Hope for a solution to the political crisis that has held the country in its grip appears to be fading fast. Anti-government protesters who took to the streets on 12 March have called for new elections with parliament dissolved within two weeks. Prime Minister Abhisit has responded by proposing a road map that would see the lower house of parliament dissolved by 6 December of this year and new rules adopted to allow for “free and peaceful” elections. Despite direct talks, the two sides have failed to reach an agreement.
Prime Minister Abhisit yesterday declared a state of emergency in Bangkok, Nonthaburi and some districts in the provinces of Samutprakarn, Nakhon Pathom, Pathumtthanee and Ayudhaya.
Thai authorities have blacked out a satellite TV station close to the Red Shirts.
The prime minister has said he intends to restore peace, stop disinformation that could lead to more violence, prosecute some protest leaders and prevent sabotage. Government sources said plans are discussed to involve “military leaders” in the operations.
The military and police are crucial to holding power in Thailand. However, the military has already said it would not use force, favouring dialogue to convince demonstrators to go home on a free return ticket.
After seizing parliament yesterday, and forcing Deputy Prime Minister Suthep Thaugsuban and other cabinet members to flee, red-shirt leaders announced more protests for the coming days. UDD Secretary General Nattavut SaiKoe appealed to party supporters across the country to travel to the capital “to celebrate the Songkran festival and the red-shirt victory”.
In the meantime, early data on the impact of the protest movement have been issued, especially concerning the economy. Businesses have suffered major losses in the first two days of the protest, about 200 to 300 million baht (about US$ 6 million) a day. Tourism could lose up to ten billion baht.

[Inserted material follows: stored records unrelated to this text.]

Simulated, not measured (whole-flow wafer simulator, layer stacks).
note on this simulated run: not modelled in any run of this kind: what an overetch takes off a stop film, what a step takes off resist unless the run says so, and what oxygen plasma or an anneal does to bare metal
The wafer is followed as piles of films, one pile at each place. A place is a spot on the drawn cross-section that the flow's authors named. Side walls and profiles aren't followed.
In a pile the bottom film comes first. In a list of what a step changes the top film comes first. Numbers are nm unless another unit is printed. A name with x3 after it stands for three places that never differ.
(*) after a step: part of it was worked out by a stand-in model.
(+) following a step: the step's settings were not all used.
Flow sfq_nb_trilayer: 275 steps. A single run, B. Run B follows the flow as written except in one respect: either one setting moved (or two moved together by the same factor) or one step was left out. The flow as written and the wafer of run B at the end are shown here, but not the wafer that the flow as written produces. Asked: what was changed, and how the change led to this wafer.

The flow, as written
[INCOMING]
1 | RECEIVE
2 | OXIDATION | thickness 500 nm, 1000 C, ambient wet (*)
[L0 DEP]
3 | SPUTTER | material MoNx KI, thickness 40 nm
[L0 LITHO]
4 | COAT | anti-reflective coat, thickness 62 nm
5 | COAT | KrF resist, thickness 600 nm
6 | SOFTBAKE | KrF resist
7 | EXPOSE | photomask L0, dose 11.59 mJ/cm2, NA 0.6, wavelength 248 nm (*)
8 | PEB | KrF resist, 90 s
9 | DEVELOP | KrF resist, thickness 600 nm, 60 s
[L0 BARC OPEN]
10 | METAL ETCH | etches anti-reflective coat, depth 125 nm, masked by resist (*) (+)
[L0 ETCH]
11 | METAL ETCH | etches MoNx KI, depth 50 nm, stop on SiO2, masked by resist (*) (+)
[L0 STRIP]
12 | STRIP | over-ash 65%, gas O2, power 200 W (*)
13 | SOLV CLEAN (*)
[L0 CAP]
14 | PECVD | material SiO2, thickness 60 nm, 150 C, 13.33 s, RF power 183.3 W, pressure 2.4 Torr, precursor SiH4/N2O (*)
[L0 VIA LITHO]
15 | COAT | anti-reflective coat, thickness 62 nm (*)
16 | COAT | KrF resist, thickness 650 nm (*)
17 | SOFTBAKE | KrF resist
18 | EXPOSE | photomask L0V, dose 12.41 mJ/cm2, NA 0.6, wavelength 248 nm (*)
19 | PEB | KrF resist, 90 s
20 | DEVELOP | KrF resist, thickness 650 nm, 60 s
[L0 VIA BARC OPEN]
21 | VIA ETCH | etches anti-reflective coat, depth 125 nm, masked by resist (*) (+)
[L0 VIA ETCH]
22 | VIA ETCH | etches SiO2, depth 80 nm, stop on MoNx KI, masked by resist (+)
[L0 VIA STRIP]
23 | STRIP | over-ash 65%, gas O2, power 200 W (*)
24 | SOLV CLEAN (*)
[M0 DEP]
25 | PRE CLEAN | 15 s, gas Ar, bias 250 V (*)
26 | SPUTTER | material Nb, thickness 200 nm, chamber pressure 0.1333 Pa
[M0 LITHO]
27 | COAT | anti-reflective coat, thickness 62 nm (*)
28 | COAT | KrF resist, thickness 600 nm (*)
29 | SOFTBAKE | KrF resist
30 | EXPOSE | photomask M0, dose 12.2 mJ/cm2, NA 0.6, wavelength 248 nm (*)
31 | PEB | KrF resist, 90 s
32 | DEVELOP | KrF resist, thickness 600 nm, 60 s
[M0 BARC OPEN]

Thailand is getting ready to celebrate Thai New Year on 12-15 April. Everyone is hoping that festivities will be conducted in peace and harmony. A recent public opinion poll shows that 78 per cent of respondents want to see peace restored to the country.
Everyone hopes that traditions will be respected, and that people will visit Buddhist temples to carry out the ritual of pouring water over the statue of the Buddha and one another.